Embrace The Pork
Republicans are rightly concerned with the President’s historic efforts at government expansion. But in attacking the pork-content of these proposals, they are missing their opportunity to slow Obama’s agenda and begin the slow process of conservative realignment.
The GOP failed to grasp that the real shame of the Stimulus is not that there was too much pork but too much fluff – too few big projects that capture the imagination and address suburban anxieties and too many permanent government jobs and expanded government programs.
American voters want roads and bridges and airports and transit and electrical grids and schools and cops. In short, they want pork. But as the Stimulus shows, because of the shameless sums of money Democrats have committed to existing government programs and their small but vocal constituencies – not to mention to untouchable entitlements – they no longer have the financial resources to commit big money to the big projects citizens demand. If establishment Republicans could overcome their aversion to funding the large infrastructure projects suburban Americans need, they have the potential to slow now, and restrain in the future, much larger government programs and entitlements that lack broad national constituencies.
By supporting government projects that middle class and working class voters crave, Republicans will gain the credibility to reject government programs that no one needs.
After the last election, one might question the political wisdom of championing an agenda of small government attacks on pork. As Senator McCain incessantly reminded Americans, he would ‘veto any pork barrel legislation and make its authors famous.’
We all know how that turned out.
But in spite of some murmurings to the contrary, this is the ground where Republicans have decided to fight. The Stimulus debate shows the limits and ultimate shortsightedness of this approach.
There were many sound reasons for Republican opposition to the Stimulus.
It is a how-to manual for waste and corruption. It will actually manage to harm the economy in the long-term, crowding out private investment and reducing GDP over 10 years. And for good measure, after subtracting AMT relief and $200 billion that will not be spent until at least 2011, it is not even a short-term jolt to the economy.
Yet attacking the Stimulus for its pork content misses the mark. In fact, given that Democrats sold this as a bill to address critical infrastructure shortcomings, it is shocking how little pork – rifleshot spending on infrastructure – actually landed in the bill. Instead, the largest share of spending goes to existing federal programs.
Republicans tripped on a wide open field when they mislabeled the Stimulus a pork barrel bill. They should have embraced working class and middle class suburbanites, arguing that the Stimulus failed to meet the needs of these voters because entitlement obligations and the Democrats’ kamikaze commitment to authorized programs crowds out essential infrastructure spending.
The effects of this crowd out on the Stimulus are staggering.

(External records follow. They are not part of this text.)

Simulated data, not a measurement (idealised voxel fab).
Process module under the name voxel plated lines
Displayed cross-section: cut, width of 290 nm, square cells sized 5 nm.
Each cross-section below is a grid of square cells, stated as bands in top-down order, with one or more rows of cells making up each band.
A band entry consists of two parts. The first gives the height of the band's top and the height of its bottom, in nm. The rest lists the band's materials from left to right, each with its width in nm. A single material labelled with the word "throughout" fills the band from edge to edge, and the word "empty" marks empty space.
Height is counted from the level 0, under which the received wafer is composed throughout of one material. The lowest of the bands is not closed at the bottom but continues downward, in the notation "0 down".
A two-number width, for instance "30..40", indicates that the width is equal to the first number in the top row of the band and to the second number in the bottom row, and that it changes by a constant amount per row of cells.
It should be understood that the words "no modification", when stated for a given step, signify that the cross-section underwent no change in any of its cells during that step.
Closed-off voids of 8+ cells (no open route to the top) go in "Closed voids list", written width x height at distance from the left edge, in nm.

Of the $575 billion in spending in the bill, only $50 billion will be direct funding from the Department of Transportation for highways, bridges, rail and other infrastructure.
To put this in perspective, the Alexandria, Virginia City Council is now considering the need for a new Metro station at Potomac Yards – the site of massive, high density housing and retail projects set for development. This one station alone might run between $100 and $150 million. No surprise then that The Washington Post found “[t]he more than $1.6 billion for transportation [in the Washington, D.C. area] represents a fraction of what officials said is needed to unclog roads in a region beset with some of the country’s worst commutes.” Yet while neglecting the needs of commuters (commuters who turned toward Obama and are the cause of the Republican collapse in Virginia), the Stimulus still managed to allocate $50 million to the National Endowment for the Arts and $600 million to fleets of green cars for government workers.
The President campaigned to create a smart-grid that will help America to meet its energy needs. Yet the Stimulus devotes a measly $4.4 billion to a project that will run $65 billion over 10-20 years.
And as the high crime patterns of the cities shift toward the suburbs, William Stuntz has noted that the Stimulus pays for only 10,000-15,000 police for 1 year.
The Stimulus will blow $53.6 billion in education aid to the states, but no doubt most of that will go toward teacher-retention and bloat maintenance rather than toward the hard work of getting kids out of trailers and into first rate classrooms.
An increasingly suburban country wants to get to work, deal with the cost and accessibility of energy, and make sure that the crime of the cities does not establish a toehold in their communities. Democrats just passed the largest spending bill in American history, but these needs were not addressed in any meaningful way. And in 4 or 8 years, with little to show from the Stimulus, suburban voters will still be sitting in traffic wondering how their government failed them again.
There is a deal to be had here – one good for Republicans and good for the country – if only Republicans will take it. Suburban working class and college educated voters do not have a dog in the appropriations warfare of a dug-in federal bureaucracy and its interest-group clients. They might not even be fully committed to the current entitlement state. But they do want to get home from work at a decent hour so they can watch their kids grow up.
The deal for Republicans is to trade rifleshot pork – the infrastructure projects that will promote these suburban aspirations – for reductions in the ongoing obligations of the federal government. This deal would help Republicans to develop a geographically broad coalition without threatening their conservative principles. Conservatives should recognize that entitlements and never-diminished authorizations are the true threat to the nation’s fisc and soul. To undermine the ongoing obligations to this interest-group state, Republicans could instead use federal dollars to promote the general welfare by facilitating interstate commerce, expanding social mobility, and benefiting the suburban working and middle class.
Republicans have rightly rejected the spending patterns of Democrats that were unleashed in the Stimulus. But if they learn to selectively promote the projects they now derisively label as pork – the infrastructure necessary for middle class prosperity and happiness – they can drive a wedge into a currently triumphant liberal coalition and begin the long process of conservative recovery.